Ubuntu - How do I run many Singularity/Apptainer containers from one Python script, using multiple CPUs and nodes?

theobrown
July 5, 2023
294 views
0 votes
2 Answers

Problem statement

I have a Python program that needs to launch a number of Singularity containers in parallel.

Is it possible to do this, exploiting all of the available hardware, using only built-in libraries (subprocessing, concurrent.futures, etc)?

The ‘host’ script runs on 1 CPU. It is launched by SLURM. The ‘host’ needs to launch the containers, wait for them to complete, do some analysis, repeat.
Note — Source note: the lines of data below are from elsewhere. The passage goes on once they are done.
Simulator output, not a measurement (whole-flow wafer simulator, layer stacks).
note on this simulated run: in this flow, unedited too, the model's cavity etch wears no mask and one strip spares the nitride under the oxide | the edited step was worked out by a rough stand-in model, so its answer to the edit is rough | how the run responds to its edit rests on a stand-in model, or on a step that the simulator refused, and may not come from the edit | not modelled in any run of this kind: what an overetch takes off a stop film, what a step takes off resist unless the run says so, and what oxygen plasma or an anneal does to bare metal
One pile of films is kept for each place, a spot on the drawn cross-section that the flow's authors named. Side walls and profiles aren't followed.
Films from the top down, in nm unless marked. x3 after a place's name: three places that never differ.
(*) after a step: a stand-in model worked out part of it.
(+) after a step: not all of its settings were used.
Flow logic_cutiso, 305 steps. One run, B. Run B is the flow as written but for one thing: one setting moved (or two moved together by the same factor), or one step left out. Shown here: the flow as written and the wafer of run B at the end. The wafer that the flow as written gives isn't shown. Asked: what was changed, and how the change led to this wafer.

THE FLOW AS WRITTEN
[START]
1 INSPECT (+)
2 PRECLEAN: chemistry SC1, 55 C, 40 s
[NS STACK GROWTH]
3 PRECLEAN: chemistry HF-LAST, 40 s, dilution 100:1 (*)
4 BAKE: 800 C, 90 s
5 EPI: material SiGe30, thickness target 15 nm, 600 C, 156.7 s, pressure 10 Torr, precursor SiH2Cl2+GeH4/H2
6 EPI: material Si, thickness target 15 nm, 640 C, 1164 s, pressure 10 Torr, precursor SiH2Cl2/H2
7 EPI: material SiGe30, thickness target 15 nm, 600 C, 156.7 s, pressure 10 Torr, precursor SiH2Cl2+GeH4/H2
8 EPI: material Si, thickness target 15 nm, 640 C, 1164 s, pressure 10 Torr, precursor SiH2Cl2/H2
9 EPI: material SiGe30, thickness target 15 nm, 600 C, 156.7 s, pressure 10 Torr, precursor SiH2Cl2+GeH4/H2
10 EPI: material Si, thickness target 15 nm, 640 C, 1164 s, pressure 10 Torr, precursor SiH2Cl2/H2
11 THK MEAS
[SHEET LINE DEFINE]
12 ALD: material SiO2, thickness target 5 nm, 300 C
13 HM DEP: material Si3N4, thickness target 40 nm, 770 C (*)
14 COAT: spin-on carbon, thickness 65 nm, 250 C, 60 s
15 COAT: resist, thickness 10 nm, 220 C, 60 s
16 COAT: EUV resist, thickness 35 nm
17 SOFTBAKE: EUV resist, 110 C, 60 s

For example, if I have 40 containers each needing 2 CPUs, and two nodes each with 76 CPUs, then there should be something like:

Node 1 (76 CPUs)	Node 2 (76 CPUs)
Host script (1 CPU)	3 containers (6 CPUs)
37 containers (74 CPUs)	70 spare CPUs
1 spare CPU

MWE

Singularity recipe (`stress.def`)

We use stress to fully utilise a given number of CPUs:

Bootstrap: docker
From: ubuntu:16.04

%post
apt update -y
apt install -y stress 

%runscript
    echo $(uname -n)
    stress "$@"

Build with singularity build stress.simg stress.def.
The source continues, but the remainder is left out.